How does gapless playback work?

Topic: How does gapless playback work? (Read 8877 times) previous topic - next topic

0 Members and 1 Guest are viewing this topic.

How does gapless playback work?

2006-02-01 23:38:27

Hi!
I'm planning to convert my cd collection to Ogg Vorbis. One reason for this decision is the much cited "native support for gapless playback". That sounds nice, but I would like to know how it actually works. I took a look at the Vorbis I specification, asked Google, searched these forums and followed some links like that "Vorbis illuminated" article, but I'm still not having a clue why Vorbis is "natively gapless".

As far as I understand the specification, Vorbis streams consist of audio packets with two different frame sizes, which can be freely defined but have to be powers of two. That leads me to my first question: What happens to the samples at the end of an input wav file? In 99.9% the input data length cannot be reconstructed with the limitation of having to recreate it with chunks of only two possible lenghts. Is the last frame padded with silence, like it's done by the MP3 codec? If so, how much more native is that in comparison to MP3? Or is the last frame allowed to be of arbitrary size? But wouldn't that be a problem for the MDCT algorithm?

My second question refers to the transition between two songs. Doesn't a seamless transition require that one frame spans the end of the first song and the beginning of the second one? How can Vorbis guarantee that end and beginning of two subsequent songs match exactly, without introducing any audible cracks?

How does gapless playback work?

Reply #1 – 2006-02-01 23:43:16

http://wiki.hydrogenaudio.org/index.php?title=Gapless

How does gapless playback work?

Reply #2 – 2006-02-01 23:47:34

I've read that article before registering to post in this forum, but it didn't answer my questions.
How does Vorbis handle gapless playback in detail?

How does gapless playback work?

Reply #3 – 2006-02-02 00:10:49

Quote

I've read that article before registering to post in this forum, but it didn't answer my questions.
How does Vorbis handle gapless playback in detail?
[a href="index.php?act=findpost&pid=361364"][{POST_SNAPBACK}][/a]
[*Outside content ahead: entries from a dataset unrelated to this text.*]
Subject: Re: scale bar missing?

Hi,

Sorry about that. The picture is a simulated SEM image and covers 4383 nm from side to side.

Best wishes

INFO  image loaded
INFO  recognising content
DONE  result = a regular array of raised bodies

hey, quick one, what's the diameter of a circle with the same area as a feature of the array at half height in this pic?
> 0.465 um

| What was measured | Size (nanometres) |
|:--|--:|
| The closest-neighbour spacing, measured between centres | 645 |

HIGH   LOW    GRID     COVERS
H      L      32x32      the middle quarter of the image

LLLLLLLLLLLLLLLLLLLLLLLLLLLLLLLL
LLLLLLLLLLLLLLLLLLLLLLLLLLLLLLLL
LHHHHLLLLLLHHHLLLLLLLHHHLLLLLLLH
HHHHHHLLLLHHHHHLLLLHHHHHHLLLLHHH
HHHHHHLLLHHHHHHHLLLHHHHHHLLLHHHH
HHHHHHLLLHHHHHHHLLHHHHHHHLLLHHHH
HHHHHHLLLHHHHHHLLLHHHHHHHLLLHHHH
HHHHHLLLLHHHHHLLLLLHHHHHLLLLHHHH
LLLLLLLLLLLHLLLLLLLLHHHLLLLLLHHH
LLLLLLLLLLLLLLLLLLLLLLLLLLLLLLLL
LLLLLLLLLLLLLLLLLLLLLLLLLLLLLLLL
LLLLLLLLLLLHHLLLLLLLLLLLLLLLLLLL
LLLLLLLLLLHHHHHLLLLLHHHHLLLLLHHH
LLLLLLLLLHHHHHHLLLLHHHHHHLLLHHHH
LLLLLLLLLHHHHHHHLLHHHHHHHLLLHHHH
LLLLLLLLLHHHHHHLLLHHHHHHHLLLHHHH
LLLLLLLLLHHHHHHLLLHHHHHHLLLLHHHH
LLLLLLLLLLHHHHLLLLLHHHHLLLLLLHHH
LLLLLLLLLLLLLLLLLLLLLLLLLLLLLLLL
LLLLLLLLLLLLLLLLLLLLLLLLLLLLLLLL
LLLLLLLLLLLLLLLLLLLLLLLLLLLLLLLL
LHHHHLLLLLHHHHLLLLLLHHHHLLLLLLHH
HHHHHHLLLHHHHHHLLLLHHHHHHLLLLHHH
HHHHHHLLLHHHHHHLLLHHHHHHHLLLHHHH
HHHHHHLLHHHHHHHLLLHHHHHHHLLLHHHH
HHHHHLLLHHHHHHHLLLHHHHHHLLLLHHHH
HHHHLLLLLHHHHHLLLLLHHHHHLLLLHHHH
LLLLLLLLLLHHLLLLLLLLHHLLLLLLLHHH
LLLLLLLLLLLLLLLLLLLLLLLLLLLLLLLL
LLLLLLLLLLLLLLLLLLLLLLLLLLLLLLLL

I believe Vorbis provides gapless playback by simply not introducing a gap at the start or end of playback by design of the format itself (in contrast many formats do introduce a gap which then has to be skipped).

I could be confusing vorbis and mpc though.

How does gapless playback work?

Reply #4 – 2006-02-02 00:31:40

Well this is the only vorbis specific information that I could find.

http://www.xiph.org/vorbis/doc/vorbisfile/crosslap.html

Quote

I thought Vorbis was gapless
It is. Vorbis introduces no extra samples at the beginning or end of a stream, nor does it remove any samples. Gapless encoding eliminates 99% of the click, pop or outright blown speaker that would occur if boundaries had gaps or made no effort to align transitions. However, gapless encoding is not enough to entirely eliminate stairstep discontinuities all the time for exactly the reasons described above.

Frame lapping, like Vorbis performs internally during continuous playback, is necessary to eliminate that last epislon of trouble.

How does gapless playback work?

Reply #5 – 2006-02-02 02:33:15

Ogg Vorbis files have gapless metadata in the Ogg layer, according to Gabriel, AFAIK.

How does gapless playback work?

Reply #6 – 2006-02-02 06:50:53

Vorbis is not gapless by itself. Ogg vorbis can be, as you can store encoder delay and padding in the ogg container.
So it is exactly the same as Nero aac or Lame mp3: values are stored and must be read by the decoder to remove unnecessary samples.

How does gapless playback work?

Reply #7 – 2006-02-02 08:00:53

Unfortunately this is IMHO not well documented. It's somehow achieved through the "granule pos" (contained in the page headers). I think the document to examine is this one:
http://www.xiph.org/vorbis/doc/framing.html

Sebi

Edit: at least it used to be badly documented. I havn't checked the current documentation.

Edit2: I think this is it.

How does gapless playback work?

Reply #8 – 2006-02-02 09:20:46

Thanks a lot, the links provided by Zoom and SebastianG are great.
The last frame is padded and the exact position of the stream end is stored in the metadata, as far as I get it from chapter A of the specification:

Quote

A granule position on the final page in a stream that indicates less audio data than the final packet would normally return is used to end the stream on other than even frame boundaries. The difference between the actual available data returned and the declared amount indicates how many trailing samples to discard from the decoding process.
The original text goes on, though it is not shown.